Thursday, 18 August 2011

Video: Ugandan lesbian activist's powerful speech to Amnesty International

Last weekend Ugandan lesbian activist Kasha Jacqueline Nabagesera spoke to Amnesty International (AI)'s International Council meeting in Geneva, Switzerland. This speech drew widespread plaudits, including from AI Secretary General Salil Shetty..

Yesterday we learned that Nabagesera had been denied a visa to come to the UK and give a speech such as this.



Good morning everyone, ladies and gentlemen. I am very, very honoured to be here today and I would like to congratulate Amnesty International for the great work in the last five decades of human rights.

I am a very passionate human being, a daughter, a sister and a lover. Amongst all of that I am a human being who is willing to go, join other people in the struggle to work for human rights. And this time today I want to share with you my experience as a gay rights activist.

In Africa over 38 countries criminalise homosexuality. These are ordinary citizens who contribute to the development of their countries, but they are being criminalised simply for who they love and because of who they are attracted to. In Uganda where I come from, homosexuality is illegal and carries a maximum penalty of five imprisonment. However, in 2009 a bill was proposed in the Parliament of Uganda saying that life imprisonment is a very weak law to criminalise homosexuality and now they are proposing the death penalty.

I’ve lived my life fighting for gay rights openly in Uganda and I’ve had to pay a price for that. I’ve been evicted from house to house. My office has been evicted. I can no longer move on the streets openly. I’ve been attacked. And these are just a few of the things that happened to me and my community.

Early this year, I lost a dear friend and comrade, David Kato. He stood out of the darkness to fight for the freedom and liberty of my community. The price he paid was to be murdered in cold blood during the day in his house. Just as we are still trying to deal with the tragedy, four months later a member of my community committed suicide because his family disowned him, his work sacked him, he had no where to go.
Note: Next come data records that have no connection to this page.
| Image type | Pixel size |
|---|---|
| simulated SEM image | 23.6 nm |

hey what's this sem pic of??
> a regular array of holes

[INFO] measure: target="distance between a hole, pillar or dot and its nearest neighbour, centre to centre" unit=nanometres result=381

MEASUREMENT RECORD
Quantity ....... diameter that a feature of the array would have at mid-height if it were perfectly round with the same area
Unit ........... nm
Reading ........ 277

As if that was not enough, in broad day light a house of one of my members was set ablaze with letters left behind. That is just the beginning, they are coming for all of us.

Where does all of this homophobia come from. It comes from the press. It comes from the State. It comes from the culture and the religious institutions.

We are not scared. These are our lives we are fighting for. It is not easy and we are very aware of it. But we cannot afford to sit back there, because if we sit back there we shall have lost the battle for human rights. We are very aware that some of us may never live to see the freedoms and liberties we are fighting for today. But we are just honoured that we are part of this ground breaking struggle to make a better place for the future generations. Not only in Uganda and not only in Africa, but also in the world.

Homosexuals are human beings. We are coming out here to share our experiences with all of you here because we are getting support from around the world. We are going to the UN and sharing our experiences. We are going to the African Commission and sharing our experiences. Of course we are not very welcome. The African Commission thinks homosexuals are not human beings and so gay rights are not human rights. They even denied our application for observer status. And their excuse was, these are not human beings you are fighting for. Again as I say as I kept saying, we are not going to sit back and feel sorry for ourselves. We are petitioning their decision.

Before we started my organisation, we approached Amnesty International Africa, the regional office, and they welcomed us. They gave us two computers in the resource centre, in the office. They gave us a printer and said you are welcome here any day. Come and do your work here. Do not move on the streets, it is not safe for you. Until today, Amnesty has been attacked in Uganda for supporting us. But they have not given up.

However, there are still challenges. Many challenges. What is Amnesty going to practically do for a lesbian like me in Uganda apart from writing statements, apart from coming up with petitions? This is something I want to leave behind for you this week to think about and maybe you will share it with us.

As I conclude, I just really want to leave one message behind for Amnesty. Many people out there who are counting on you. Many people out there wondering where Amnesty is, apart from just here in Amnesty and receiving tee shirts and receiving beautiful bags. Not everyone out there has access to Internet. Many people in my community cannot even afford a meal a day. They cannot afford to go to an Internet Café and sign your statements and support your work. How can you help communities like that to join this struggle. Many people out there who would want to be part of you, but they cannot find you. We want to know how you can help us. Thank you again.